The algorithm uses a difference array technique to efficiently handle range updates, avoiding the need to update each character individually for every shift operation, which would result in O(m * n) time complexity.

Learn more about how to find time and space complexity quickly.

Common Pitfalls

1. Incorrect Handling of Negative Shifts (Modulo with Negative Numbers)

The Pitfall: When shifting backward, we get negative values in our difference array. In many programming languages, the modulo operation with negative numbers doesn't behave as expected for circular wrapping.

For example, in Python:

• -1 % 26 = 25 (works correctly)
• But in languages like Java or C++: -1 % 26 = -1 (problematic!)

Incorrect Implementation:

# This might fail with large negative shifts
new_pos = (original_pos + diff_array[i]) % 26  # Wrong for negative shifts!

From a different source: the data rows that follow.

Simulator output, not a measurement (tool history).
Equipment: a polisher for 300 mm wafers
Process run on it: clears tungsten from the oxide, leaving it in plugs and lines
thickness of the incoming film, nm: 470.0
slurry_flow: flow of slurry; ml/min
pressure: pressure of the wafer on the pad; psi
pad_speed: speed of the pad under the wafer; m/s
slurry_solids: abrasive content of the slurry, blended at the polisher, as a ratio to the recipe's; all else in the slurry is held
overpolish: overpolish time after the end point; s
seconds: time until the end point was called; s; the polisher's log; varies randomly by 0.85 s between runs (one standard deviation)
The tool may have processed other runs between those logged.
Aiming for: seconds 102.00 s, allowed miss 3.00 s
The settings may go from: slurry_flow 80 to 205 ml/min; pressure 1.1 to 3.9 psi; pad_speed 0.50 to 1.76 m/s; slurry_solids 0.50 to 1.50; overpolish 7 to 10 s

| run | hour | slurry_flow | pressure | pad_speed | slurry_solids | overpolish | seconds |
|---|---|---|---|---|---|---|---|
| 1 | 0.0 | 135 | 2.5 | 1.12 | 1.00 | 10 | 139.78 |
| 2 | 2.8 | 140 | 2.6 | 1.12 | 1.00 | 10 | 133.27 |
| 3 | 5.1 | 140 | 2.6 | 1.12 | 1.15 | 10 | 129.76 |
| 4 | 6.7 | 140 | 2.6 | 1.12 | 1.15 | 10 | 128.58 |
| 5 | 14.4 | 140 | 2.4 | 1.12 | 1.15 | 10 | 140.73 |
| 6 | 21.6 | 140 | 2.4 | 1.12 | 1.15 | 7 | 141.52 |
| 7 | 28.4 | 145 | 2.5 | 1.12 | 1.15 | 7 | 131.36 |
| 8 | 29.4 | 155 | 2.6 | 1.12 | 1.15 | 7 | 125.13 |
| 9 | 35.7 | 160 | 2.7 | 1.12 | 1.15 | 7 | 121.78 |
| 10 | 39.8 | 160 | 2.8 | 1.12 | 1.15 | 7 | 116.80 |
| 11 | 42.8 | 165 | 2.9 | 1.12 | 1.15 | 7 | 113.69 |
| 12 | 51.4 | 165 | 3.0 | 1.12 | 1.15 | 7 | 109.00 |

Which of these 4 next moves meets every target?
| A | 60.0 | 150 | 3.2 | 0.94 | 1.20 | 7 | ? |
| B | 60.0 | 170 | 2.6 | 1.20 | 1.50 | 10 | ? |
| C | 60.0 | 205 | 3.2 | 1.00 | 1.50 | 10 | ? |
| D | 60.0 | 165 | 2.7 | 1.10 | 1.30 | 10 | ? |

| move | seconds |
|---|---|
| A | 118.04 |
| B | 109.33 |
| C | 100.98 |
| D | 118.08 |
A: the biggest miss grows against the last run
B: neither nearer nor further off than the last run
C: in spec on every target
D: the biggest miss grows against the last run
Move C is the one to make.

If original_pos = 0 (letter 'a') and diff_array[i] = -30:

• Without proper handling: (0 - 30) % 26 might give unexpected results in some languages

Correct Solution:

# Add an extra 26 (or multiple of 26) to ensure positive number before modulo
new_pos = (original_pos + diff_array[i] + 26) % 26  # Works but might fail for very large negative shifts

# More robust solution for any negative shift size:
new_pos = (original_pos + diff_array[i] % 26 + 26) % 26

2. Off-by-One Error in Difference Array Boundary

The Pitfall: Forgetting to update at end_idx + 1 or using wrong array size.

Incorrect Implementation:

# Wrong: Array too small
diff_array = [0] * n  # Should be n + 1

# Wrong: Incorrect boundary update
diff_array[end_idx] -= direction  # Should be end_idx + 1

This causes:

• Array index out of bounds when end_idx = n - 1
• Incorrect shift ranges (shifts bleeding into unwanted positions)

Correct Solution:

# Correct size and boundary
diff_array = [0] * (n + 1)
diff_array[end_idx + 1] -= direction

3. Forgetting to Handle the Direction Conversion

The Pitfall: Using the direction value directly without converting 0 to -1.

Incorrect Implementation:

# Wrong: Using direction as-is
diff_array[start_idx] += direction  # 0 means no shift instead of backward!

This causes backward shifts (direction = 0) to have no effect at all.

Correct Solution:

# Convert direction properly
if direction == 0:
    direction = -1
diff_array[start_idx] += direction

4. Integer Overflow in Accumulated Shifts

The Pitfall: With many overlapping shifts, the accumulated shift value can become very large.

Example Scenario:

# If we have 10,000 forward shifts on the same position
# diff_array[i] could become 10,000
# This might cause issues in languages with fixed integer sizes

Correct Solution:

# Apply modulo during accumulation to keep numbers manageable
for i in range(1, n + 1):
    diff_array[i] = (diff_array[i] + diff_array[i - 1]) % 26

Or handle it during the final calculation:

# Take modulo of the shift amount first
shift_amount = diff_array[i] % 26
new_pos = (original_pos + shift_amount + 26) % 26